What are you giving up for Lent?

The start of the year provides a great opportunity to explore our aspirations for the year ahead. “What is it that I want to create for personal well-being, relationships and my work?”

This image, which was shared as part of our spiritual retreat made me laugh out loud as it was so relevant to me. How many of my thoughts and regrets about the past and particularly concerns about the future impact my personal well-being which in turn shapes how I show up. Being ‘present’ has emerged as a focus for this year.

When we are truly present, we are not distracted or troubled by what happened in the past or all the things we need to do in the future, but we are ‘in the moment’, open to what we are seeing, hearing, feeling, sensing. When we are present, we can be more open and aware of God’s presence in and with us. This is when God does His best work, challenging our mental models of how we see ourselves, and others, showering us with unconditional love and equipping us to do the same with others, and in my case ‘calming the storm’. I have discovered that the wild storms created in my own mind can be stilled when I am present and open to God’s love and peace which ‘surpasses all understanding’.

During this time of Lent, we can focus on giving up our habitual ways of responding to situations, the regrets we have about the past and the anxieties we have about the future. Let’s give up a 24/7 focus on work. Let’s give up the addiction of believing that we must sort out the past, present, and future on our own. Make it a daily practice during Lent to be still, and just ‘be’ with God. Allow God to change our ‘over-active’ way of thinking and doing and provide space and time for God to renew our minds, equipping us to be present to and aware of God’s presence in all situations.

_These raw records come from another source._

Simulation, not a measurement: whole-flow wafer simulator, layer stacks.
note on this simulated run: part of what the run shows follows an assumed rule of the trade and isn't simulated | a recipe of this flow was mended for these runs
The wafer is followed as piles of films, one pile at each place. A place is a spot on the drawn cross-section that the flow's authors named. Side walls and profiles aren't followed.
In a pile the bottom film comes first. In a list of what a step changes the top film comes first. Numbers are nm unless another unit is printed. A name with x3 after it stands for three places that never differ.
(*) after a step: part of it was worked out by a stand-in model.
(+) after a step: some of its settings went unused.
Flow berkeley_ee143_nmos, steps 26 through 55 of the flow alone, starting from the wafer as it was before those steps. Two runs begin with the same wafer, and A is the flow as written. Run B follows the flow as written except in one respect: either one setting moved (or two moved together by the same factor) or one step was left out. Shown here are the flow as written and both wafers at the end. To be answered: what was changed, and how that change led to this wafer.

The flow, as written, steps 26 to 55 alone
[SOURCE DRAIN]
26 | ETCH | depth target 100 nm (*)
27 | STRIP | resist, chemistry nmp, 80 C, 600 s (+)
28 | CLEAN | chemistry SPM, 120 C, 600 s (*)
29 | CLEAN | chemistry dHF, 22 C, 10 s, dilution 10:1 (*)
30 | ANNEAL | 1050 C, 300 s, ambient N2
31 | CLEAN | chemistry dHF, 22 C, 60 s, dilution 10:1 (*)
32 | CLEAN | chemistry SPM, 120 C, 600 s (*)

Romans 12:1-2 (MSG) So here’s what I want you to do, God helping you: Take your everyday, ordinary life—your sleeping, eating, going-to-work, and walking-around life—and place it before God as an offering. Embracing what God does for you is the best thing you can do for him. Don’t become so well-adjusted to your culture that you fit into it without even thinking. Instead, fix your attention on God. You’ll be changed from the inside out. … God brings the best out of you, develops well-formed maturity in you.